For any discretization I think you end up with a linear recurrence $$A_{n+1}y_{n+1} = A_ny_n + \dots + A_{n-k}y_{n-k}$$ where each $A_i \in \mathbb{C}[a\Delta t]$. The solution is then $$y_n = \sum_{j=1}^{k+1} \alpha_jn^{m_j}\Lambda_j^n$$ where the $\Lambda_j$ are the roots of $$A_{n+1}\Lambda^{k+1} = A_n\Lambda^k + \dots + A_{n-k}$$ and $m_j = 0$ unless there are repeated roots. The coefficients $\alpha_j$ are determined by $y_0, y_1, \dots, y_k$. You can see from this that the absolute error $|e^{na\Delta t} - y_n|$ will increase without bound as $n \to \infty$ with $a\Delta t > 0$.

feynman1
pasmith said:
For any discretization I think you end up with a linear recurrence $$A_{n+1}y_{n+1} = A_ny_n + \dots + A_{n-k}y_{n-k}$$ where each $A_i \in \mathbb{C}[a\Delta t]$. The solution is then $$y_n = \sum_{j=1}^{k+1} \alpha_jn^{m_j}\Lambda_j^n$$ where the $\Lambda_j$ are the roots of $$A_{n+1}\Lambda^{k+1} = A_n\Lambda^k + \dots + A_{n-k}$$ and $m_j = 0$ unless there are repeated roots. The coefficients $\alpha_j$ are determined by $y_0, y_1, \dots, y_k$. You can see from this that the absolute error $|e^{na\Delta t} - y_n|$ will increase without bound as $n \to \infty$ with $a\Delta t > 0$.
thanks a lot then what finite differences can solve this eq?

feynman1 said:
thanks a lot then what finite differences can solve this eq?

I think the main point here is that the solution grows exponentially, and any discretization constructs polynomial approximations. The exponential will eventually grow faster than the polynomial, and then you'll never be able to catch up.
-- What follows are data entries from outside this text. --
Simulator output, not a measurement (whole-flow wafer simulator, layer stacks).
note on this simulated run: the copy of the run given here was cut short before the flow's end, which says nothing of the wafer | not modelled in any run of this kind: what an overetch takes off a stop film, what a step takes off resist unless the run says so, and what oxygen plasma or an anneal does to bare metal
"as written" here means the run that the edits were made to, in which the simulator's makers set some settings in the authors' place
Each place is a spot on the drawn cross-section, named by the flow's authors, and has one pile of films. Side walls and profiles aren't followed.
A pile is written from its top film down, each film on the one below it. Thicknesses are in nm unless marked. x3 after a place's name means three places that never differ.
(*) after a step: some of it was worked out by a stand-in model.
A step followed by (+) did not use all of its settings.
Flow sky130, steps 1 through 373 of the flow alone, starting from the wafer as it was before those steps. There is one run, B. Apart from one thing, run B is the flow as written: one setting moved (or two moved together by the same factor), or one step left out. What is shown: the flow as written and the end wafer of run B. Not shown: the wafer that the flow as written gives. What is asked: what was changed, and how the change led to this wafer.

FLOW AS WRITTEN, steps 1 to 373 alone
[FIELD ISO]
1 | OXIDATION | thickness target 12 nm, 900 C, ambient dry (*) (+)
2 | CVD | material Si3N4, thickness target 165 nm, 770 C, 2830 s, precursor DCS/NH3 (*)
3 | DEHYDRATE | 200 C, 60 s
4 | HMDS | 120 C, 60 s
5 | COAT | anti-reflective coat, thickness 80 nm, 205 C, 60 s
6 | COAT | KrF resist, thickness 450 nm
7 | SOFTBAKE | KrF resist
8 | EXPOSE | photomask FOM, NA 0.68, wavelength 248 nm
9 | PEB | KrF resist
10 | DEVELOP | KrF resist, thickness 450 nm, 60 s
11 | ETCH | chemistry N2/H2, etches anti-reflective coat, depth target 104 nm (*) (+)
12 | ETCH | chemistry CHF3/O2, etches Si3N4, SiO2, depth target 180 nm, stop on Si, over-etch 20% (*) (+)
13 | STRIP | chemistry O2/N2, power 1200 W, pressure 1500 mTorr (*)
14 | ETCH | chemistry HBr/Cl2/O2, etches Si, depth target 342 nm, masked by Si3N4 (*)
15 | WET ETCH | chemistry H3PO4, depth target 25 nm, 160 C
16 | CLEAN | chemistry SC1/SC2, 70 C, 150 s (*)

That said, it's a bit unusual to want a finite difference method to actually compute for *all* t>0. If you only care about a fixed time range (even if it's enormous), you can get arbitrarily good approximations in that region.

feynman1
feynman1 said:
thanks a lot then what finite differences can solve this eq?

Any of them.

For example, for the Euler method we have $$y_{n+1} = (1 + a\Delta t)y_n$$ with solution $$y_n = y_0(1 + a\Delta t)^n.$$If we let $\Delta t \to 0$ with $N\Delta t = T$ fixed we get $$y(t) = \lim_{N \to \infty} y_0\left(1 + \frac{aT}{N}\right)^N = y_0e^{aT}$$ which is the analytical solution. Thus the method works, in that you get a more accurate result by taking a smaller timestep.

It is also the case that for $a > 0$ both $e^{na\Delta t}$ and $(1 + a\Delta t)^n$ exhibit the same qualitative behaviour, namely exponential increase with $n$. The absolute error grows because they do not increase at the same rate: The approximation can be written as $e^{n\beta\Delta t}$ where $$\beta = \frac{\log(1 + a\Delta t)}{\Delta t} < a$$ and therefore increases more slowly than the analytical solution.

A tedious calculation shows that for the fourth-order Runge-Kutta method we have $$y_{n+1} = \left(1 + (a\Delta t) + \tfrac12(a\Delta t)^2 + \tfrac16(a\Delta t)^3 + \tfrac{1}{24}(a\Delta t)^4\right)y_n$$ so that $$\beta = \frac{\log\left(1 + (a\Delta t) + \tfrac12(a\Delta t)^2 + \tfrac16(a\Delta t)^3 + \tfrac{1}{24}(a\Delta t)^4\right)}{\Delta t}$$ which doesn't increase as fast as the analytical solution, but does increase faster than the Euler solution. And again we have $\beta \to a$ as $\Delta t \to 0$.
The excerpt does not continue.